Thus far the world’s motoring press has not exactly been singing BMW X3 praises, pointing to its relatively high price and lack of off-road ability as the main areas of concern. But guess what, the people that matter most – the buying public – love it to bits. Real off-road ability has not been a high priority item in the SUV market for many years, and the very desirable BMW badge on the bonnet addresses the price issue for most very convincingly. Now BMW has added a new entry level model that brings the X3 within reach of far more potential customers. It can only sell.

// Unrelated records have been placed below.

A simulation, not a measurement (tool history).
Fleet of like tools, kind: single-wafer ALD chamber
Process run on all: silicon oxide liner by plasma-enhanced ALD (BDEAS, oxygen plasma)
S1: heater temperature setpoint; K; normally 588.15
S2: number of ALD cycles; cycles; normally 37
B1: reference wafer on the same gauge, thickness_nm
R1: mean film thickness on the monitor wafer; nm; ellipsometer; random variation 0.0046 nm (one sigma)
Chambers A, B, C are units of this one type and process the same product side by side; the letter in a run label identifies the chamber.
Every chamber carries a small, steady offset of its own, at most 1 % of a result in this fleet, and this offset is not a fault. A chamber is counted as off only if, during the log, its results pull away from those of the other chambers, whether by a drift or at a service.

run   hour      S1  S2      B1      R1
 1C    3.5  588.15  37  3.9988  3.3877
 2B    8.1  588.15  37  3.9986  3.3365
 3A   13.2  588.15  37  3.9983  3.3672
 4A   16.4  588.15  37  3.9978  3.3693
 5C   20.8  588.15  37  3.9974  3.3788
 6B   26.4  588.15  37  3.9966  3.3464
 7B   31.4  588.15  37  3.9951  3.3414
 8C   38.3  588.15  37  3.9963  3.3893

Desirability has played a major role in the immediate success of the BMW X3, and if anything the new 2,0d model actually could be the best looking of the bunch! With its dark plastic bumpers and cladding, the 2,0d looks more like a real SUV than elevated station wagon, which is a description that has thus far often been used for the BMW X3. Attractive 17-inch alloy wheels and standard roof rails boost the kerb-side appeal even further. It treads a fine line between looking rugged enough for a dirt road, and sophisticated enough to be parked at the marina. The upwardly mobile (and active) will continue to love it.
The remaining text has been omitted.